Boxes Without Doors

More on Sen on multiculturalism. It’s a terrific article; don’t miss it.

Being born in a particular social background is not in itself an exercise of cultural liberty, since it is not an act of choice. In contrast, the decision to stay firmly within the traditional mode would be an exercise of freedom, if the choice were made after considering other altenatives. In the same way, a decision to move away – by a little or a lot – from the standard behavior pattern, arrived at after reflection and reasoning, would also qualify as such an exercise. Indeed, cultural freedom can frequently clash with cultural conservatism, and if multiculturalism is defended in the name of cultural freedom, then it can hardly be seen as demanding unwavering and unqualified support for staying steadfastly within one’s inherited cultural tradition.

No, it can’t – but in practice multiculturalism is defended sometimes in the name of cultural freedom, but other times in the name of other things – anti-racism, or identity, or authenticity, or (undefined) diversity, or all those patched together as needed. So these terrible stultifying confining effects are overlooked, as so often happens when definitions change at convenience. That’s the work definition-changing does – it promotes confusion in the service of obscuring important problems.

there is another momentous issue here, which concerns the role of religion in categorizing people, rather than other bases of classification. People’s priorities and actions are influenced by all of their affiliations and associations, not merely by religion. The separation of Bangladesh from Pakistan was based on reasons of language and literature, along with political priorities, and not on religion, which both wings of undivided Pakistan shared. To ignore everything other than faith is to obliterate the reality of concerns that have moved people to assert identities that go well beyond religion.

Exactly. That is exactly why all this ‘the Muslim community’ crap drives me straight up the wall – it simply assumes that all Muslims (and even ex-Muslims) are Muslims before they are anything else, and that’s an absurd thing to assume. It’s not respectful or sensitive, it’s confining and coercive – it seals off all the exits.
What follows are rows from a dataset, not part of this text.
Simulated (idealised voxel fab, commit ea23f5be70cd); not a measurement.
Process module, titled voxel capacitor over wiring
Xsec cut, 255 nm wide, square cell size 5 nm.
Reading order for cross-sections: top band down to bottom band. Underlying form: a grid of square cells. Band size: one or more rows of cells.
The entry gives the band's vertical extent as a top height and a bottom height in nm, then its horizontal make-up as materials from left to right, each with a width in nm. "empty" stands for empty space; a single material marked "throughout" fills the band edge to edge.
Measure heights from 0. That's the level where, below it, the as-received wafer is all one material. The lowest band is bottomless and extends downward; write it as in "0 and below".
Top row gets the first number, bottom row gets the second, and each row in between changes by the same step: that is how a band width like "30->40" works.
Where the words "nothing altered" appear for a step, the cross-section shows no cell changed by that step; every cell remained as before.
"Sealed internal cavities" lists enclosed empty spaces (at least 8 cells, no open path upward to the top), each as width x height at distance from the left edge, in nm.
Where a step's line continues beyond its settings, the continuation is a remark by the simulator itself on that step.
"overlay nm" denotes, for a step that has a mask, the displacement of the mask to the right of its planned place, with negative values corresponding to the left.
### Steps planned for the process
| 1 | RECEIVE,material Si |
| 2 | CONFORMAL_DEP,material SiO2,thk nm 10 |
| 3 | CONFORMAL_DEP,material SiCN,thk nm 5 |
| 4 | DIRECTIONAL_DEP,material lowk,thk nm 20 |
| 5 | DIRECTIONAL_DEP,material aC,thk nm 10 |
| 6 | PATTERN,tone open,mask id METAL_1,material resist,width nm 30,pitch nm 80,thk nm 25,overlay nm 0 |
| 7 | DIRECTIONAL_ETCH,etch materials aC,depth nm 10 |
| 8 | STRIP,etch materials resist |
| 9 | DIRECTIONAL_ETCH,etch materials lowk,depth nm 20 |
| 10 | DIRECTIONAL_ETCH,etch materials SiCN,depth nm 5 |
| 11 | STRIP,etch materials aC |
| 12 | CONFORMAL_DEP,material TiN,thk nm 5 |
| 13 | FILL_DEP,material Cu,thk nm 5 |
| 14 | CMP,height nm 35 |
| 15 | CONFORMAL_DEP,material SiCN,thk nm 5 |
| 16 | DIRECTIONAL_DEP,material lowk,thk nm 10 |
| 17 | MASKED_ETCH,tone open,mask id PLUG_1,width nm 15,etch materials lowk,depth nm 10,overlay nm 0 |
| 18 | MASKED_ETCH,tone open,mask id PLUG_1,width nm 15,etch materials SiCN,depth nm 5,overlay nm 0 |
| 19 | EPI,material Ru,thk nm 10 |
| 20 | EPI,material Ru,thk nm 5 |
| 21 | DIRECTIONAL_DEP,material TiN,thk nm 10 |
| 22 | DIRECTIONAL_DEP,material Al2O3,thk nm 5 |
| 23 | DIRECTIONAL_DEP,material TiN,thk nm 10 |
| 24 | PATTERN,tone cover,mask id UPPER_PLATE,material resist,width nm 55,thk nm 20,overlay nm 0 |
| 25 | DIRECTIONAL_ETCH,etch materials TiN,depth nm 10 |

The people of the world cannot be seen merely in terms of their religious affiliations – as a global federation of religions. For much the same reasons, a multi-ethnic Britain can hardly be seen as a collection of ethnic communities. Yet the “federational” view has gained much support in contemporary Britain. Indeed, despite the tyrannical implications of putting persons into rigid boxes of given “communities,” that view is frequently interpreted, rather bafflingly, as an ally of individual freedom.

Guardian please note; Madeleine Bunting please note; BBC producers who keep booking Iqbal Sacranie to speak for ‘the Muslim community’ please note.

But must a person’s relation to Britain be mediated through the culture of the family in which he or she was born? A person may decide to seek closeness with more than one of these pre-defined cultures or, just as plausibly, with none. Also, a person may well decide that her ethnic or cultural identity is less important to her than, say, her political convictions, or her professional commitments, or her literary persuasions. It is a choice for her to make, no matter what her place is in the strangely imagined “federation of cultures.” There would be serious problems with the moral and social claims of multiculturalism if it were taken to insist that a person’s identity must be defined by his or her community or religion, overlooking all the other affiliations a person has, and giving automatic priority to inherited religion or tradition over reflection and choice. And yet that approach to multiculturalism has assumed a pre-eminent role in some of the official British policies in recent years.

Home Office please note; student unions please note; everyone everywhere please note.